CFEnergía, the gas marketing arm of Mexican utility Comision Federal de Electricidad (CFE), has issued a call to acquire aeroderivative mobile gas turbine units with a minimum combined power capacity of 108 MW for Baja California Sur.

The competition will be open to national and international bidders and will be held in Spanish. Information in Spanish can be found here.

Electronic pre-registration of interested parties will take place through this Thursday, April 2. Delivery of terms of reference to interested parties will occur the following day.

The delivery points for the mobile units will be at power plants C.T. Punta Prieta, in the port of Pichilingue, and CCI Baja California, in the state capital La Paz.

This adds to another tender held earlier in March, when the company issued a call for gas supply in the state of Baja California Sur through “any type of technology.”

The deadline for submitting documents to participate in that tender has been extended to April 1, with terms to be sent to interested parties by April 30.

Baja California Sur is cut off from the national Mexican power grid, and the pipeline system, and as a result sees some of the highest power rates in Mexico, along with periodic power disruptions. Since it has no natural gas supply, the bulk of its electricity is generated from fuel oil and diesel.

The options for natural gas supply to the area could include virtual pipelines via trucks or more likely, vessels. U.S. firm New Fortress Energy (NFE) is one company advancing construction of a small-scale liquefied natural gas (LNG) receiving and regasification terminal in Pichilingue in Baja California Sur.

First gas is expected in the third quarter, the company said in a recent presentation, while the project will reach run rate in the fourth quarter. When complete, the facility will be Mexico’s fourth LNG import option.

Pichilingue is located just north of La Paz. The NFE project comes with a 105 MW gas-fired power plant and truck-loading bays for the supply of LNG to local hotel and industrial customers.

At a recent energy conference in Mexico City, Gas Natural México (Naturgy Mexico) CEO Jose Sanleandro said that states in Mexico with natural gas have significantly higher gross domestic product than those without. “Natural gas increases investment, jobs, brings downs costs, and it contributes to improving the environment by displacing wood and fuel oil. It’s our mission as a sector to tell people this. We need to do a lot of work as a sector to educate, and also tell the new government so it understands the importance of natural gas to the country.”

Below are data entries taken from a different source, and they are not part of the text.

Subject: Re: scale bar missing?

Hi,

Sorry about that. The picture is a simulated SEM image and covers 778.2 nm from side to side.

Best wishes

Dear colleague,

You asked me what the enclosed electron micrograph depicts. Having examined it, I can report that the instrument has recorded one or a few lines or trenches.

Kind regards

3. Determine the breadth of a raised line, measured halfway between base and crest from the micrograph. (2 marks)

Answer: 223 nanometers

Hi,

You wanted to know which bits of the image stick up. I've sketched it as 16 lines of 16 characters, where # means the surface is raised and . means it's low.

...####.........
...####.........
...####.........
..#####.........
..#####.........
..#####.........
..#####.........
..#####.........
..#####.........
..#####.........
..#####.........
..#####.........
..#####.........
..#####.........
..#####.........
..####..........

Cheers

Sanleandro, who is also vice president of natural gas association Asociación Mexicana de Gas Natural (AMGN), which represents more than 100 local natural gas companies, offered the example of the Bajío region in central Mexico, which includes parts of the states of Aguascalientes, Jalisco, Guanajuato, and Querétaro, as an example of this success.

During 2008-2018, GDP rose by 36% in the region as access to natural gas increased dramatically. End-users jumped from 70,000 to 210,000 in the period, and pipeline infrastructure rose from 2,500 kilometers (km) to 5,400 km.